I have been asked to make a cape for a wheel chair bound woman and would like to know if anyone has knowledge of a pattern that might be out there. Or if someone may have created something like this.

alotofstitches's picture

Can you make a cape that has (post #32391, reply #1 of 4)

Can you make a cape that has back length to seat of wheel chair but is longer  and fuller across the front to cover the sides of her legs as well as the front (assuming she wants that much coverage).  I used a costume cape pattern for a wool long cape for historical use, but I added a front facing and added hand slits (large bound buttonhole) to the front and I lined it.  I can't remember if the pattern called for a lining or not but 'tis a simple thing to add.

LeslieD's picture

I know there was a book on (post #32391, reply #2 of 4)

I know there was a book on this subject called Simplicity's Design Without Limits: Designing and Sewing for Special Needs by M. Dolores Quinn and Renee Weiss Chase.  I looked on Amazon and the review wasn't favorable.  But you might look into it yourself.

My mother-in-law was in  a wheelchair for about 12 years and the most important thing I can tell you is that clothing bunches up in the back and pant legs work up too.  I would say that if you are making a cape, the back should definitely be no longer than hip level, or the level of the seat, possibly a few inches shorter.  The front should be enlongated, skimming the seat at the sides and draping down over the legs in the front.. 

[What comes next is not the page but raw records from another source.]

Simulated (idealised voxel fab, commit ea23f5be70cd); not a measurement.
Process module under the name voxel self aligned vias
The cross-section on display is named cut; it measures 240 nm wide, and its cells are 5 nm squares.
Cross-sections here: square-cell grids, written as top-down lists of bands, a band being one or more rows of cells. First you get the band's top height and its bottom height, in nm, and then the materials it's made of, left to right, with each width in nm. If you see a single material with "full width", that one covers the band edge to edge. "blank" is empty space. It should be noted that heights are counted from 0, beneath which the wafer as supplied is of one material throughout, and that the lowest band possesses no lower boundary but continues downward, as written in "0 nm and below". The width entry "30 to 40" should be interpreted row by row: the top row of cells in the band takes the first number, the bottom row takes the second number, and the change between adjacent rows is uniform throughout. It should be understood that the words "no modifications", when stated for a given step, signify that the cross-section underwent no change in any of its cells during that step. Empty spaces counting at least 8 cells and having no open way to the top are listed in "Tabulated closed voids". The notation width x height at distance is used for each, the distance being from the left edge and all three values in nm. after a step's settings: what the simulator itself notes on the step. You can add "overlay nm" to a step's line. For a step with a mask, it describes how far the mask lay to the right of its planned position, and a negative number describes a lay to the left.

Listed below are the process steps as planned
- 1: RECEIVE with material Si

Another consideration would be if the person will be manually operating the wheelchair or if it is motorized.  If there is a lot of motion the arm/sleeve area would need to be engineered to keep the front of the cape from falling to the side and getting under the wheels.

Sorry I am not more help here.  I would probably start with a short cape patternn with princess seaming, adding length to the front, possibly using a wide grosgrain ribbon at the calf as a stay tape (like the waist stay in evening wear) to keep the cape in place.  The princess seam would allow for a place for the arms/hands to exit easily.


Good luck on your project and let us know how it worked out

deemail's picture

Just to let you know the (post #32391, reply #3 of 4)

Just to let you know the replies you have received were almost exactly what I did for a young child in a wheelchair.  I made a circle for the cape but offset the neckhole toward the back to make the back shorter and the front longer.  Then i folded the cape at the new shoulder line (back of the neck hole) and placed ribbon ties on both front and back where the wrists would come thru, serving to keep the cape in place and not tangle her hands in the folds.  The outside had one large pocket, big enough for a doll or a book.  The inside of the pocket had a 30" ribbon folded in half and sewn into the seam to tie onto whichever toy she was bringing, avoiding dropping and picking up, etc.  I made the cape from fleece, warm but easy to launder, and could fold up and be tucked into the pocket for ease of storage when not in use during an outing.   I always make sure all her toys, utility bags and clothing have plenty of ties on them to facilitate slipping onto handles or bars, if wanted.  I finished the neck with T-shirt ribbing and made a matching hat from the fleece.  I thought a hood would be nice but her mother told me hoods just bunched up behind her when not in use...good luck.

lou19's picture

I have a book on clothes for (post #32391, reply #4 of 4)

I have a book on clothes for disabled people. Very useful. Included wheelchair users.

"fashion for disabled people" by Nellie Thornton, Batsford books 1990. Might be on amazon.